The Greek financial crisis bears an eerie similarity to events in Athens thousands of years earlier.
The Greek financial crisis bears an eerie similarity to events in Athens thousands of years earlier.
My lack of familiarity with recent Hellenic history means I have tended to shy away from reading about the ongoing slide in Greece’s economy.
But that predisposition shifted somewhat following remarks by Poland’s former foreign minister, Radek Sikorski, during his mid-2013 visit to Australia.
He alerted Australians to the fact that, despite Greece’s population being one quarter of Poland’s 38 million, Greece had four times as many public servants.
And I thought Australia was over-bureaucratised.
“It’s true, they (Greece) hitched on to German credibility,” Mr Sikorski said.

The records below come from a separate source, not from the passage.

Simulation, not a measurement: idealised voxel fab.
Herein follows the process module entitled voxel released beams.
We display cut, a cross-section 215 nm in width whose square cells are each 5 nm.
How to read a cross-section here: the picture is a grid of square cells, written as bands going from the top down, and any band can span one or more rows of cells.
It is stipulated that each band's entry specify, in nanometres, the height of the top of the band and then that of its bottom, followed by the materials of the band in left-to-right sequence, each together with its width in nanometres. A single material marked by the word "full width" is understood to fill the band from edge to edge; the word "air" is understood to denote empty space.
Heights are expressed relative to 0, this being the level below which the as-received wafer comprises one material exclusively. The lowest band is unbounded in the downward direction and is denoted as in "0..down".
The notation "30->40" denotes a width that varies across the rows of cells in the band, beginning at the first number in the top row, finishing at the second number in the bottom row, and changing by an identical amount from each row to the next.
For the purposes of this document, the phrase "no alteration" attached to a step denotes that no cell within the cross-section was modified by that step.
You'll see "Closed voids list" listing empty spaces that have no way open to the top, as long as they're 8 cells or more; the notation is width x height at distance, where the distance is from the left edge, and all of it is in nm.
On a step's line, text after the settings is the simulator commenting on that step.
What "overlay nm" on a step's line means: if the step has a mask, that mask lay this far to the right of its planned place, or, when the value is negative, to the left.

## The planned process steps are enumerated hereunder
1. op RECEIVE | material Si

“That would have been the time to carry out reforms painlessly.”
Understandably, Germans weren’t impressed with the fact that they work till the age of 69 while their big borrowing European Union brethren retired at 58.
Although that’s now been lifted to 67, the nine-year rise was doggedly opposed and has failed to block more than 500,000 workers from retiring early since 2010.
Bizarre outcomes like that make one wonder how it could be that the term ‘economics’ was derived from a Greek word, ‘okionomia’, which means ‘household management’ or ‘management of house affairs’.
Pioneer writings on economics are found in the works of Hellenic icons like Plato, in The Republic, and Aristotle, whose writings Christendom consciously embraced to emphasise the role of reason in thought and human endeavour.
Greece, as Mr Sikorski noted, had squandered the opportunity to transform itself into an expanding economy.
Instead its governments of the past decade or so set about confirming the late and great Margaret Thatcher’s most memorable warning: “The problem with socialism is that you eventually run out of other people’s money”.
Greece’s wasteful spending obsessions look even worse when compared with what’s happened in the three former Soviet incorporated Baltic nations of Lithuania, Latvia and Estonia, as well as Slovenia, the Czech Republic and Poland, all of which promptly set about transforming their Moscow-imposed depressed economies into steadily expanding ones.
Not so Greece, where its latest coterie of politicians, who won government last January, have inclinations that had previously pauperised those once-Bolshevised countries.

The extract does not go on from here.